Traffic lanes in permissive mode allow you to isolate application versions. Traffic is routed to different lanes based on request routing headers and end-to-end (E2E) pass-through request headers. When services in a lane call each other, if the service to be called does not exist in the lane, requests are forwarded to the same service in the baseline lane. This feature ensures the integrity of call chains and simplifies traffic management. This topic describes how to use traffic lanes in permissive mode in scenarios where request routing headers are the same as E2E pass-through request headers.
Prerequisites
A Service Mesh (ASM) instance of Enterprise Edition or Ultimate Edition is created and the version of the instance is 1.18.2.111 or later. For more information, see Create an ASM instance or Update an ASM instance.
The cluster is added to the ASM instance. For more information, see Add a cluster to an ASM instance.
An ASM ingress gateway named ingressgateway is created. For more information, see Create an ingress gateway.
An Istio gateway named ingressgateway is created in the istio-system namespace. For more information, see Manage Istio gateways.
Feature description
In permissive mode, you need to only create a baseline lane that contains all services in the relevant call chains. Other lanes are not required to contain all services in the relevant call chains. When services in a lane call each other, if the service to be called does not exist in the lane, requests are forwarded to the same service in the baseline lane. When the service to be called becomes available in the lane, requests are forwarded back to the desired service in the lane. When you use traffic lanes in permissive mode, your application must add E2E pass-through request headers to the request message. These headers must be transmitted without modification through the call chains. In addition, you must specify request routing headers. The ASM ingress gateway routes traffic to different lanes based on the content of the request routing headers.
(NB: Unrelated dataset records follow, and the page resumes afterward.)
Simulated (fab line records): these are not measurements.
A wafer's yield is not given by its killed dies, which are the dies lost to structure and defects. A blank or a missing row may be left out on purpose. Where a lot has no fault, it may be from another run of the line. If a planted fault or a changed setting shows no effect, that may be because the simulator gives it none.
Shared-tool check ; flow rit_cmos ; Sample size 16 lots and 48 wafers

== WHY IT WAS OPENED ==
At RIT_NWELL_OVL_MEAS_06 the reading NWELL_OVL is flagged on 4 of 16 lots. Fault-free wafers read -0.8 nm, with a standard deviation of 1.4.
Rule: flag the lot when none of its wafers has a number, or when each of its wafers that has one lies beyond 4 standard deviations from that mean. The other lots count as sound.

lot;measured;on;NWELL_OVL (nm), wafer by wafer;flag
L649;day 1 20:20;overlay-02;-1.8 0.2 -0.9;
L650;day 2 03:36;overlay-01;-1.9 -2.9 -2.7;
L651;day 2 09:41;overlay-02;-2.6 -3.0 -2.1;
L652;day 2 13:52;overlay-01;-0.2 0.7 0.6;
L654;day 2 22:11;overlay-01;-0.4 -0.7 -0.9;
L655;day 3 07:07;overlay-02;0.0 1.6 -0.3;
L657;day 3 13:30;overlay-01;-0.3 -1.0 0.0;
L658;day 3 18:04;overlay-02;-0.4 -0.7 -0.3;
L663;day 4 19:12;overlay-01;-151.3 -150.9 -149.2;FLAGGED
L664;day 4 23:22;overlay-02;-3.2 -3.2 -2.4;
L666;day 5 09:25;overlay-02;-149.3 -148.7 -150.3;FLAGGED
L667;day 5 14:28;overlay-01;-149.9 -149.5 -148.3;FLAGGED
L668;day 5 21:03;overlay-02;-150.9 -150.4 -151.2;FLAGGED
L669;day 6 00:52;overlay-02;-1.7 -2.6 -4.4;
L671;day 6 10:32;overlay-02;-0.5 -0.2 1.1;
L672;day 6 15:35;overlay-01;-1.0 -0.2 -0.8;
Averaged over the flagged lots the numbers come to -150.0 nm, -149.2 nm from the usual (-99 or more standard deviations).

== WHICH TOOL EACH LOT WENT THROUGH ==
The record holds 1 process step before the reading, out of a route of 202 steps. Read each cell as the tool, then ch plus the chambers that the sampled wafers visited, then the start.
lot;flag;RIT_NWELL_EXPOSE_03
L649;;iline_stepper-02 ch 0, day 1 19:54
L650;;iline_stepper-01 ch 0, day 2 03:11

In Scenario 1: Request routing headers are different from E2E pass-through request headers, the request routing header is x-asm-prefer-tag and the E2E pass-through request header is my-request-id. In this scenario, the content of E2E pass-through request headers varies with requests. This means that each call chain has a unique ID. If you specify the E2E pass-through request header as the request routing header, the preceding limit for the E2E pass-through request header is no longer applicable. This allows you to route traffic to different lanes based on the content of the E2E pass-through request header.
In this example, three lanes (s1, s2, and s3) are created for the mocka, mockb, and mockc services. s1 represents the call chain of mocka v1, mockb v1, and mockc v1, and this pattern continues with s2 representing the call chain of mocka v2, mockb v2, and mockc v2, and s3 representing the call chain of mocka v3, mockb v3, and mockc v3. s1 is the baseline lane and contains all three services. s2 contains only the mocka and mockc services. s3 contains only the mockb service. In this example, both the E2E pass-through request header and the request routing header are specified as my-request-id.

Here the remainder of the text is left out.